November 13, 2003
It's A Hard Life
I find myself on the interlocking horns of a pair of dilemmas; a breeding pair, probably.
As it turns out, the Step Choreography course, despite a change of name and a very-slightly updated curriculum, is officially the same module I took about three years ago, and my attendance is thus pretty much redundant. I stayed today, for the exercise, and because it was mildly entertaining to revisit all that stuff, and because I'd damn well got up at the crack of dawn and cycled down to Vauxhall to do it and it would have seemed a bit churlish to flounce off home. And I certainly did spend a lot of the day sweating, which is generally a good thing in my current lardy state.

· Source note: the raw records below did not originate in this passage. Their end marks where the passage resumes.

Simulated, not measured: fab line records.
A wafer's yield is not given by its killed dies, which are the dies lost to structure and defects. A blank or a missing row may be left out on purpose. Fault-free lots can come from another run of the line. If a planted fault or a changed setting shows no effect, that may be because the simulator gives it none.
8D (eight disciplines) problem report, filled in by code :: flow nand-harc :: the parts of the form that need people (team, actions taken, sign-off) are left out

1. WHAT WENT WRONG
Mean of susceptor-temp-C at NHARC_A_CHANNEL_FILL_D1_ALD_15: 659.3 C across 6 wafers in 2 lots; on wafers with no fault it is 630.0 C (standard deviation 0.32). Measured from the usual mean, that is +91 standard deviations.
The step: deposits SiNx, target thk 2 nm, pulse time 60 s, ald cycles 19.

But having discussed it with the tutor at the end of the day, there really isn't much point me going back tomorrow, and I don't expect to feel at all inclined to do so in the cold light of morning. In fact, now that I've put it down in writing, it's blindingly clear that I won't go back, which pretty much euthanizes the first of those dilemmas. There was a question about letting down my fellow students, some of whom seemed to find me a useful resource, but sod it, they have their bloody tutor for that, and in any case "letdown" is my middle name.
The second is: if I'm not doing that tomorrow, what the fuck am I doing?
Given that work is knee-deep in deadlines, the responsible thing to do would be fess up, knuckle down, and kick the sorry arse of that bloody Flash project once and for all. Or, if that happens to be stuck in client-testing hell right now, which it most likely is, put in the hours on any of the other limping, pointless projects that constitute my sorry excuse for a career.
But really, who'll care? Everyone expects me to be away, and is reconciled to my absence (a terrible hardship, I know). Friday is already scheduled as downtime, as far as I'm concerned, as far as they're concerned. Changing that now would only confuse matters, and for what? Bringing forward the final delivery by a few measly hours? Most likely not even that.
When instead, I could spend the day dossing around, surfing the net, reading weblogs, iChatting, watching rubbish TV, installing MT-Blacklist, maybe putting in a few hours on the long-neglected Marching Boys edit.
A cynic might say: yes, and how is this different from your usual working-at-home day? But that cynic can fuck off, because there's a very big difference, smartypants: if I'm actually taking the day off, I don't have to feel guilty about doing any of those things.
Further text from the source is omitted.